Let $(a_{nm})_{n,m=1}^\infty \in \mathbb{R}$. Show that
\begin{equation} \sup_{n}\sup_{m}a_{nm} = \sup_{m}\sup_{n}a_{nm} \end{equation}
This is a practice question for a test that I'm not really sure where to start. It seems fairly obvious, but I don't know what to do to make it rigorous.
On
We could just as easily make Milly's idea from the comment section rigorous: $$a_{mn}\leq \sup_{n'} a_{mn'}\leq \sup_{m'}\sup_{n'} a_{m'n'}\Rightarrow \sup_{m,n }a_{mn}\leq\sup_{m'}\sup_{n'} a_{m'n'} $$
Similarly:
$$a_{mn}\leq \sup_{m,n} a_{mn}\Rightarrow \sup_{n'}a_{m n'}\leq \sup_{m,n}a_{mn }\Rightarrow \sup_{m'}\sup_{n'} a_{m'n'}\leq \sup_{m,n} a_{mn}$$
Therefore, $\sup_{m,n}a_{m,n}=\sup_m \sup_n a_{m,n}$. Identical argument for the $\sup$ taken in inverted order.

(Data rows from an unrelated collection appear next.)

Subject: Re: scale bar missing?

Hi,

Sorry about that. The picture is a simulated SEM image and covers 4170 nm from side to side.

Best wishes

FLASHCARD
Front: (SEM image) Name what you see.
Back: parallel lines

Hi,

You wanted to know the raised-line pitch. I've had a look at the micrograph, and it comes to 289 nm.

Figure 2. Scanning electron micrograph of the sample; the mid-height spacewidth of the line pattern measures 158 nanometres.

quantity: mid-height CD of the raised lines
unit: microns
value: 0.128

You have $a_{mn} \le \sup_{n'} a_{mn'}$ for all $m,n$, hence $a_{mn} \le \sup_{m'}\sup_{n'} a_{m'n'}$ for all $m,n$. Then $\sup_m a_{mn} \le \sup_{m'}\sup_{n'} a_{m'n'}$ for all $n$ and so $\sup_n \sup_m a_{mn} \le \sup_{m'}\sup_{n'} a_{m'n'}$.
Now repeat the argument with the order switched.